Normalized outflows of iron (red) and slag (blue): (a, b) two single taps and similar outflows for the simulated system with (c) smaller \( d_{\text{th}} \) and (d) bigger εh taken from Figs. 6(a) and 7(b) (Color figure online)

Fig. 17
figure 17

Normalized outflows of iron (red) and slag (blue): (a) a pair of consecutive taps and (b) simulated for the case with different \( l_{\text{th}} \) taken from Fig. 9(a) (Color figure online)

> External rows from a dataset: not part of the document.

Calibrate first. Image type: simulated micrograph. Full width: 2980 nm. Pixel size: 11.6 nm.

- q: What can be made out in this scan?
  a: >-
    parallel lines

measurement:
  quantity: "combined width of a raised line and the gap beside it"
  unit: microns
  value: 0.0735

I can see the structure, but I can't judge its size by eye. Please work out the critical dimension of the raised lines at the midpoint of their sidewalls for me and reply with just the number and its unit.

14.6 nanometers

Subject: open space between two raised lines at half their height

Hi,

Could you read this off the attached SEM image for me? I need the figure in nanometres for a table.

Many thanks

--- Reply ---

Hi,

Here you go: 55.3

Finally, a comparison of the dynamic response of the reference furnace hearth with the simulated counterpart is made, starting with the disturbances already studied in Figure 12. Figure 18(a) shows the effect of a longer inter-cast period of about 20 minutes (clearly longer than the average, which is 6 minutes) before tap #363. The slag delay of the tap is of the same order as the prolonged inter-cast period, in agreement with the findings presented in Figure 12. The effect of a reduction and increase in the blast volume, which was found to be a recurring event in the process data analyzed, is seen in Figure 18(b), Even though the outflow rates vary considerably from tap to tap, a common feature with the simulated counterpart presented in Figure 12 is that the share of slag increases in the outflow for the period when the production rate is low.

Fig. 18
figure 18

Inflow and outflow rates (dashed and solid lines) of iron and slag for two sets of consecutive taps from the reference furnace: (a) effect of longer inter-cast time and (b) effect of temporary decrease in production rate

The drainage at a stoppage is presented in Figure 19, where the evolution of the production rate is similar to the one used in the simulation of Figure 13. Comparison of the outflows of the figures reveals several common features, despite some discrepancies. The simulated iron outflow before the stoppage (for tap #408) resembles the simulated counterpart, while the slag outflows differ. For the two taps after the stoppage (#409 and #410) the observed slag delays are similar to those in Figure 13, and the iron outflow rate is clearly above the production rate (dashed red line). In conclusion, the similarities are encouraging, demonstrating the general feasibility of the model.

Fig. 19
figure 19

Inflow and outflow rates (dashed and solid lines) of iron and slag for consecutive taps, including a 3.5-h stoppage for the reference furnace

Conclusions and Future Work

A simulation model of the draining of the hearth of a multi-taphole blast furnace has been developed. The model is based on basic fluid mechanics and a set of simplifying assumptions that are justified for the system under study. It describes the evolution of the overall levels of iron and slag in the hearth and the outflow rates of the two liquids during tappings of the furnace. Special attention was paid to describing the region in front of the taphole to be able to consider the pressure drops of iron and slag, which is a prerequisite of modeling the outflows. The arising model has been illustrated by a set of examples, where the sensitivity of the simulated liquid levels and outflows is studied with respect to changes in the conditions and to some model parameters. Asymmetry that arises if the conditions at/of the two alternating tapholes are different has also been studied, as well as the system’s dynamic response to disturbances. To verify the model, the liquid outflow rates measured in a reference blast furnace were used for comparison, revealing that several of the simulated outflow patterns also occurred in the real process, including strongly asymmetric performance of the two operating tapholes with respect to slag drainage and outflow order of the liquids. The model has demonstrated the important role played by the taphole length and diameter, as well as the internal conditions (e.g., bed voidage) and in particular the state of the coke bed in front of the taphole, where a majority of the pressure losses in the bed are located. The sensitivity analysis has demonstrated that the duration of the tap may vary up to one hour and that the share of slag tapped from the alternating tapholes in case of asymmetry may differ substantially.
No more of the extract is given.